Other highlights via Bloomberg's First World bulletin breakdown:

  • U.K. March industrial production +0.7% vs Feb. +0.9%, est. 0.2%; cold weather boosted demand for gas and electricity
  • Greece could return to markets end-2014, Finance Minister Yannis said in TV interview
  • ECB will leave its main refinancing rate at a record-low 0.5% until end-2014, according to the median of 18 forecasts in the monthly Bloomberg survey of economists; 27 of 32 economists predict no cut in the benchmark by end-2013; 5 see a reduction to 0.25%
  • ECB said low inflation in the 17-nation euro area allowed policy makers to cut interest rates last week, as economists lowered forecasts for consumer prices and economic growth
  • Spain beat its maximum target at a bond auction today, borrowing costs fell after ECB rate cut fueled rally in debt from distressed euro countries; country has covered 47.9% of mid- and long-term 2013 issuance plan
  • China’s yuan rose to 19-year high as central bank boosted  currency’s reference rate to a record amid signs of increasing capital inflows
  • China’s CPI rose 2.4% Y/y in April vs 2.1% in March, est. 2.3%; mainly due to vegetable price increases; PPI -2.6% Y/y, est. -2.3%
  • Bank of Korea cuts key interest rate to 2.5% from 2.75%; median expectation no change; Korean won drops most in three weeks, bonds advance
  • JPMorgan Chase & Co. and Bank of America Corp. had perfect trading records in the first quarter, making money on every day of the period, as Morgan Stanley posted losses in eight sessions; Goldman Sachs lost money in two days
  • Citigroup Inc. cut Deutsche Bank AG’s lead as the biggest currency trader in a Euromoney Institutional Investor Plc poll, boosted by its larger share of emerging-market transactions
  • Fundraising by Europe’s riskiest companies is accelerating as issuers take advantage of record-low borrowing costs and investor appetite for high-yielding assets
  • BofAML Corporate Master Index OAS unchanged at 143bps, new tight for 2013, as $19b priced yesterday. Markit IG at 69.1bps. High Yield Master II OAS unchanged at 424bps, tightest since 2007, as $2.815b priced. CDX High Yield closed at 107.37, new record
  • Sovereign yields mostly lower; Spanish yields rise after auctions; bund yields decline. Asian stocks end lower;  Nikkei -0.6%, Shanghai -0.6% after CPI data. European stocks  lower U.S. stock-index futures slide; WTI crude, gold, metals lower

 

SocGen recaps the key macro points

The BoE meeting is not expected to deliver any fireworks today, with both Bank Rate and the Asset Purchase Facility forecast to stay unchanged at 0.50% and £375bn respectively. We will probably have to wait at least another week till the release of the Inflation Report to find out if the chances of more QE are receding now that output growth and leading indicators have started to surprise to the upside. Lending data have also started to improve and the FTSE is trading within 5.5% of all-time highs, which all counts towards a more neutral MPC posture. Whether that's enough for the three doves on the committee to pull their call for an immediate expansion of the APF will only be clear in two weeks when the minutes of today's meeting are published.
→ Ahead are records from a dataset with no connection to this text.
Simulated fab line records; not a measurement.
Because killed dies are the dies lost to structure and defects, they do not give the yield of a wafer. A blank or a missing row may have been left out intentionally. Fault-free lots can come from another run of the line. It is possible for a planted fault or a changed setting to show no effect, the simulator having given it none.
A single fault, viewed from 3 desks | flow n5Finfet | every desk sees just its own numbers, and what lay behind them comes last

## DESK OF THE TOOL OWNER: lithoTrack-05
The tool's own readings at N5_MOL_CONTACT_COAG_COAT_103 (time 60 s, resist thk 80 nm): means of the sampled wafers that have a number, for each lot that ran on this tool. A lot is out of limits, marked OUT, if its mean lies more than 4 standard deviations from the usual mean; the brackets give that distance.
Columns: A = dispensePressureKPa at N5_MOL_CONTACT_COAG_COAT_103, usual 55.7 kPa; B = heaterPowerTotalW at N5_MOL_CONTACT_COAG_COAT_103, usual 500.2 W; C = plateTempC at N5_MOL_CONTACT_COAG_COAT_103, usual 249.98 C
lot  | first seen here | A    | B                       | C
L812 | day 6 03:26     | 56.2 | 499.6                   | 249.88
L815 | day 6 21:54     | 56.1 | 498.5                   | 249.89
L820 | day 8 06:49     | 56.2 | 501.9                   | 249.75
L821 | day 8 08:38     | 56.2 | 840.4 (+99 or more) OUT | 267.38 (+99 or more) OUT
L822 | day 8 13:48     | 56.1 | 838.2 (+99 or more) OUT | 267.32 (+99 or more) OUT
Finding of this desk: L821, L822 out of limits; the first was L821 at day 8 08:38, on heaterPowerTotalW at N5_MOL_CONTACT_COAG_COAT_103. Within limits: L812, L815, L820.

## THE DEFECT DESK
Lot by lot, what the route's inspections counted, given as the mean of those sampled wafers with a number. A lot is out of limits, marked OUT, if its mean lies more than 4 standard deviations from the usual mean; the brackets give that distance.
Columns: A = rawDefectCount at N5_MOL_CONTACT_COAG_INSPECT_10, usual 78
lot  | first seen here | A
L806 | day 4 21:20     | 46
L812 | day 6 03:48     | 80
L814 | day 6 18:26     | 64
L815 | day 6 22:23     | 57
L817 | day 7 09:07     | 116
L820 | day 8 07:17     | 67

GBP is the second-worst performer year-to-date in the G10 after the JPY, but the clouds have started to dissipate since the start of Q2, with GBP trimming losses vs the AUD and USD. For GBP/USD, a move up to 1.58 this month is a realistic objective if the BoE communicates a less downbeat message on the economy in next week's Inflation Report. For EUR/GBP, as with most EUR crosses, the tide has turned since ECB president Draghi's comment in Rome on Monday. A run of strong German industry data, Portugal's successful syndicated 10y issue and the EU agreement to disburse aid payments to Cyprus and Greece is putting EUR/USD on track for the first weekly close above 1.3150 since 22 February. US initial claims should not derail this week's move and a successful Spanish bond sale this morning should add momentum for a push towards 1.3228. The EUR gains this week have mostly come against the safe havens like the JPY and CHF, and the NZD after the RBNZ revealed it is capable of intervening again to weaken the currency after having done so last month. With most central banks pulling out all the stops to impede their currencies from strengthening and reports circulating that the ECB is studying the purchase of ABS securities to boost the flow of credit, EUR/JPY and EUR/CHF look set to carry on strengthening.

 

DB's Jim Reid summarizes the balance

Markets are a bit dull at the moment with most risk assets grinding higher/tighter on the weight of money. Volatility is clearly pretty low across most assets again due to liquidity. Yesterday saw the S&P 500 (+0.41%) closing at an all-time high for the fifth consecutive time and the index has rallied in 12 out of the last 14 trading sessions. Gains were also seen across the European equities complex with the Stoxx600 and the DAX up +0.64% and +0.83% respectively. The stronger-thanexpected German IP (+1.2% MoM v -0.15 expected) was encouraging, which dovetails with the positive German factory orders on Tuesday. Credit underperformed equities in relative terms with the CDX IG finishing 1/4bp wider on the day. Interestingly core government bond yields also fell despite the risk rally. The 10-year UST and Bund yields fell 1bp and 3bp to close at 1.766% and 1.269% respectively on the day.

Overnight markets are mixed as we have the Hang Seng (-0.3%), the Shanghai Composite (-0.6%) and the Nikkei (-0.6%) in the red, and Kospi (+0.7%) are in the green. Korea’s unexpected rate cut (by 25bps), which follows on from the RBA rate cut two days ago, is perhaps lifting the Kospi. Chinese stocks are weaker on the back of a softer-than-expected PPI for April (-2.6% v -2.3%) although CPI headline came in a tad above expectations (+2.4% v +2.3%). Treasuries are a little softer overnight with the 10-year creeping up to 1.809% as we type. Asian IG credit spreads are a touch wider and the focus remains on the primary pipeline. In other developments, ECB’s Asmussen yesterday said that the ECB has discussed buying asset-backed securities (ABS) to support lending to SME firms. He said that policy makers have an open mind to look at all things within their mandate but warned that while the ECB is looking at all possible options to rekindle the ABS market policy makers are far from reaching any conclusion.

In terms of today, the final BoE meeting under the governorship of Mervyn King will be the main event in the UK. The market is not expecting any changes to rates and its QE program in part due to the recent better-than-expected UK data-flow. We will also get UK and Spanish IP reports today. Initial jobless claims will be the main release in the US but we will also pay close attention to Fed speak today. Plosser will first speak with Bloomberg TV at 12.30pm London time today before a 6.15pm appearance at a NYC conference in which he will speak about monetary policy. Lacker will also give a speech on “Ending TBTF is going to be hard work” today at 1pm London. The main speech this week of course will be from Bernanke’s himself at the Chicago Fed Conference tomorrow.